A brief description of what a self-decompressing image looks like.
-----------------------------------------------------------------

RCC 7pm 27-Aug-87

The first word is an unconditional branch to the start of the 
decompression code. [NB different for AIF].

Then the encoded data of the file itself.  The encoding scheme is 
described later.

Then the encoding of the entries for the "shorts" table, a table
of up to 2048 4-byte words which will be encoded as the leading
nibble + one extra byte (I call this the short encoding).
See later for description of encoding of the table entries.

Then the encoding of the entries for the "longs" table, a table
of up to 1536 (= 6*256) 3-byte values.

Pad with up to 3 zeros to word-align.

A number of words in order thus:

0  Byte size of decoded image.
1  Byte size of encoded image.
2  Byte size of the encoding of the two tables [including padding].
3  Number of entries in "shorts" table.
4  Number of entries in "longs" table.
5  Byte size of the encoded data which must be copied elsewhere.

Then the decompression code itself.

Notes.
------

The last 2 numbers make it easy to decode as much as possible of the file
without copying it.


The encoding schemes.
---------------------

1. The main encoding scheme is that used to encode the body of the original.
   For space-efficient decoding, bytes are read in descending address order
   (i.e. "next byte" means *p--), so that the code can be interpreted in
   descending address order.
   Each word (4 bytes) is encoded in one of four ways, the encoding being
   specified by a 4 bit value (nibble) thus.

   nibble = 0      The word is zero

   nibble = 1      The word is given in full as the "next" four bytes,
                   low byte first. 

   nibble = 2..8   "long": The top three bytes of the word are obtained by
                   taking ((nibble - 2) << 8) | next byte as an index
                   into a table of up to 1.7K common values ("longs" table).
                   Then the low byte is given explicitly as the next byte.

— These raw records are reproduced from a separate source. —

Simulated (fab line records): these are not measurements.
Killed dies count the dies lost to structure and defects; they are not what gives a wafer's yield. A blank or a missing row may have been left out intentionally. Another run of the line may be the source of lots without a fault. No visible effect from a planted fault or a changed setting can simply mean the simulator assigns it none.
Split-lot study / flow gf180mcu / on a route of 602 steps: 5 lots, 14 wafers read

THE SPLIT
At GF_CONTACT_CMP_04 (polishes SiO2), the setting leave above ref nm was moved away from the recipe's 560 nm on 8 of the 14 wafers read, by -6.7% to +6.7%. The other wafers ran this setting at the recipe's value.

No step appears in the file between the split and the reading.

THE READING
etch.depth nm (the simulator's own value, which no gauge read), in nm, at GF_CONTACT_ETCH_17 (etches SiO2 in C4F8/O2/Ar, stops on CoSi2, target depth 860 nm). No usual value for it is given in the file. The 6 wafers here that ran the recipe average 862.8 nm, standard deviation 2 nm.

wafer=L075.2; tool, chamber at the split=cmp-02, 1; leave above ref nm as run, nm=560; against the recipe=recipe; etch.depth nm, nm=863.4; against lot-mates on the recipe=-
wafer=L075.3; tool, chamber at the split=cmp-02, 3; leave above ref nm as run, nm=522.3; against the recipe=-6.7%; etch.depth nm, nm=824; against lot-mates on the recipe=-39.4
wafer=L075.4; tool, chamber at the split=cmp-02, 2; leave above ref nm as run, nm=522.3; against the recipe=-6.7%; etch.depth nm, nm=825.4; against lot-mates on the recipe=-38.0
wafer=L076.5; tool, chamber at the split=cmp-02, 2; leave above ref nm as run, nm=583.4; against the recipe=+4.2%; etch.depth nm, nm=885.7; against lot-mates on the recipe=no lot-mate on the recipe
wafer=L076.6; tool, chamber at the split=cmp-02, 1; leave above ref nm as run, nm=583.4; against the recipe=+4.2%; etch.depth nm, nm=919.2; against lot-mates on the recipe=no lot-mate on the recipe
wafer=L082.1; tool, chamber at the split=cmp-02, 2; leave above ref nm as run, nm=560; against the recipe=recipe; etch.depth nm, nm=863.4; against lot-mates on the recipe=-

   nibble = 9..15  "short": ((nibble-9) << 8) | next byte gives index into a
                   table of up to 1.7K common word values (the "shorts" table).
                  
   The nibbles describing the encoding of a pair of words (in ascending
   address order, e.g. first word at a, second at a+4) are packed together
   into a single byte, as first | (second << 4), so the sequence is thus:

   while (1) { /* bytes in descending address order */
     1-byte [first | (second << 4)]
     [0, 1, 2, or 4 bytes giving additional specification of first word]      
     [0, 1, 2, or 4 bytes giving additional specification of second word]      
   }

   The image will be padded with an arbitrary word to make it a multiple of
   8 bytes.


2. The "shorts" table is a table of up to 2K word values, in ascending order
   (of unsigned comparison, i.e. 0..FFFFFFFF).  It is encoded thus:

[This encoding was used up to version 0.14 - version 0.15 and later use
a more complicated encoding scheme, which spots sequences of consecutive
tabe entries, e.g. 2,3,4,5,... and encodes the number of entries <= 9 in
such a sequence as one byte, or encodes the delta in 0,1,2,or 3 more bytes.
Read the code for details.]

   For each entry j, j > 0, one byte specifying the encoding thus:
   
   byte = 0..125    table[j] = table[j-1] + byte
   byte = 126..254  table[j] = table[j-1] + ((byte-126) << 8) | nextbyte
   byte = 255       table[j] = table[j-1] + next 4 bytes, low byte first

   [We take table[-1] = 0 as the starting point].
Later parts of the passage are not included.